Modern times

By GREG COOK  |  January 6, 2010

That's about to change. The MFA is scheduled to complete the main phase of a major renovation and expansion in November. It plans to devote its 23,000-square-foot Linde Family Wing (more familiarly known as the West Wing) to modern and contemporary art and some 8600 square feet of its new American Wing to 20th-century art. Not all of the West Wing will be galleries, but the MFA expects to have as much room for the art of the past century as the 18,000 or so square feet devoted to galleries at the ICA.

Which is a lot of space to give someone as relatively young as Mergel. She took art classes at the MFA while growing up in Dorchester. After receiving her bachelor's degree from Harvard, in 1998, she spent three years as a curatorial fellow at Phillips Academy's Addison Gallery in Andover, then earned a master's degree at Bard College, graduating in 2005. She found work at the ICA that same year, mainly organizing modest-sized projects. She curated 2009's "Acting Out: Social Experiments in Video," which showcased five videos, and one-room single-artist showcases in the ICA's "Momentum" series. Lately she's been developing what's billed as a "major survey" of sculptor Charles LeDray that's scheduled to open at the ICA in July.

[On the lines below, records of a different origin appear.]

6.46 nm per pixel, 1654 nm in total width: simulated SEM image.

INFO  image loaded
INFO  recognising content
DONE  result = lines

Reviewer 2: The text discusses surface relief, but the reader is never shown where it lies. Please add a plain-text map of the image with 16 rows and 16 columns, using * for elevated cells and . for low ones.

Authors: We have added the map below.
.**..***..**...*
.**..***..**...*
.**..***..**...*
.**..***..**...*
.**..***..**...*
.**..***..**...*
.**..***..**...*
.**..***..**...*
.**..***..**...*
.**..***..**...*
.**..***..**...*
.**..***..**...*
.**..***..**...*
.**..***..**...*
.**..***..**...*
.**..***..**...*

Did the MFA have any concerns about her experience — or the lack of it? "None whatsoever," according to Edward Saywell, the museum's new chairman of Contemporary Art and MFA Programs (he's also known as director of the West Wing). He says the MFA was looking for a curator who is visionary, a strong steward of the collection, someone who can galvanize the community, intellectually rigorous, curious, and with immense potential. "The entire search committee felt Jen had all those critical competencies in enormous quantities."

"Bottom line," he concludes, "is her openness to reimagining the very paradigm of what contemporary art could be in an encyclopedic institution. We all felt that the potential that Jen has is immense, and that is something we simply could not ignore."

He assures me that the search was not extended to save money during a time in which the MFA was making budget cuts. The length of the search was just about finding the right person. "We were not prepared to settle until we found the right candidate."

What's more, the MFA has signaled its intent to make its contemporary programming more international and ecumenical by linking it more with the museum's departments of textiles, musical instruments, and the art of Asia, Oceania, Africa, the Americas, and Europe. This sounds much like the format adopted by Salem's Peabody Essex Museum as it reinvented itself over the past 15 years.

"We're talking about contemporary art in one of the world's great encyclopedic museums," says Rogers. "We fundamentally represent all world cultures. And there's never been a better time to look at contemporary art in China or in Korea or in India or all around the world. One thing that we can do that a purely contemporary museum can't do is, we can set contemporary art in a context that goes back thousands of years."

Mergel says she was attracted by this opportunity "to ask questions that weren't necessarily guided so specifically by a particular decade or art-historical movement or geographic location or certain school. . . . It's a palpable new commitment to rethink contemporary."